3 January 2014
The entropy of nations
by Will Parker
In his book The Wealth of Nations, Adam Smith argued that as individuals strive to maximize their advantage in life, they inadvertently contribute - as if under the influence of a "hidden hand"- to an aggregate disposition of wealth. Victor Yakovenko, a scientist at the Joint Quantum Institute, thinks that if Smith were a physicist, he might compare people (or nations) to molecules and replace the "hidden hand" with "thermodynamic process." The new work appears in the Journal Entropy.
Yakovenko says the distribution of energies among molecules in a gas and the distribution of per-capita energy consumption among nations both obey an exponential law. That is, the likelihood of having a certain energy value is proportional to e^(-E/kT), where T is the temperature and k is a proportionality factor called Boltzmann's constant. Temperature, in this case, is taken to be the average national per-capita energy consumption in the world.
Studies of world energy consumption often feature plots of energy consumption or population over time. Yakovenko and his colleagues graphed the data in another way, using a Lorenz plot, where both the vertical and horizontal axes are dimensionless. The figure below shows data curves for four years - 1980, 1990, 2000, and 2010. The progression of curves is toward a fifth curve which stands for the idealized exponential behavior.
This fifth curve corresponds to a state of maximum entropy in the distribution of energy. Entropy is not merely a synonym for disorder. Rather, entropy is a measure of the number of different ways a system can exist. If, for example, $100 was to be divided among ten people, total equality would dictate that each person received $10. In the figure above, this is represented by the solid diagonal line. Maximum inequality would be equivalent to giving all $100 to one person. This would be represented by a curve that hugged the horizontal axis and then proceeded straight up the rightmost vertical axis.
Statistically, both of these scenarios are rather unlikely. The bulk of possible divisions of $100 would look more like this example: person 1 gets $27, person 2 gets $15, and so forth down to person 10, who receives only $3. The black curve in the above figure represents this middle case, where, in the competition for scarce energy resources, neither total equality nor total inequality reigns.
"The labels along the curves are a stark reminder that some nations get much more than the average and some nations much less," said Yakovenko. "The slope of the curve at any one point corresponds to the per-capita energy consumption. So the upper right of each curve is inhabited by the high-consuming nations: USA, Russia, France, UK. And the lower-left, lower-slope positions on the curve include Brazil and India. The movement of China upwards on the curve is the most dramatic change over the past 40 years."

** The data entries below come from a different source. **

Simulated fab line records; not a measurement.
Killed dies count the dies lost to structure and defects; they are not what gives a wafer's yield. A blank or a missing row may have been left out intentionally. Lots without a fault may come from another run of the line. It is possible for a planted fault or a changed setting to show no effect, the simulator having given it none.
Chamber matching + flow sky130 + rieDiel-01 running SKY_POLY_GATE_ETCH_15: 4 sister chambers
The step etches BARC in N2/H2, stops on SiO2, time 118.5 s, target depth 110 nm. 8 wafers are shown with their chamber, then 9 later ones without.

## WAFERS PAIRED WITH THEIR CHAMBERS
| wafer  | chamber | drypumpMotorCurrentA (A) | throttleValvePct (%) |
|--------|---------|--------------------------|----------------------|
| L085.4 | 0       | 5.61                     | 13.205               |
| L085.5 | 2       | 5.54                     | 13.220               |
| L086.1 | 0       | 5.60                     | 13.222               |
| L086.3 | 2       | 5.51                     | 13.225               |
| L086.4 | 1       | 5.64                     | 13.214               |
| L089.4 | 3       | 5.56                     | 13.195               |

The inequality between the haves and have-nots is often characterized by a factor called the Gini coefficient (G), defined as area between the Lorenz curve and the solid diagonal line divided by half the area beneath the diagonal line. G is then somewhere between 0 and 1, where 0 corresponds to perfect equality and 1 to perfect inequality. The curve corresponding to the maximum-entropy condition has a G value of 0.5.
Yakovenko's team calculated and graphed G over time, showing how G has dropped over the years. In other words, inequality in energy consumption among the nations has been falling. But the new study suggests that the trend toward lesser inequality in energy consumption will start stalling out, as the energy consumption distribution begins to approach full exponential behavior.
Is this because of the applicability of the laws of thermodynamics to national energy consumption? Are some nations destined to be rich and others poor? "Maybe not," says Yakovenko, who believes renewable sources of energy could be a wild card. "These graphs apply to a well-mixed, globalized world, where a finite pool of fossil fuels is redistributable on a global scale. If the world switches to locally-produced and locally-consumed renewable energy and stops reshuffling the deck of cards [fossil fuels], then... inequality can be lowered further. After all, the Sun shines roughly equally on everybody."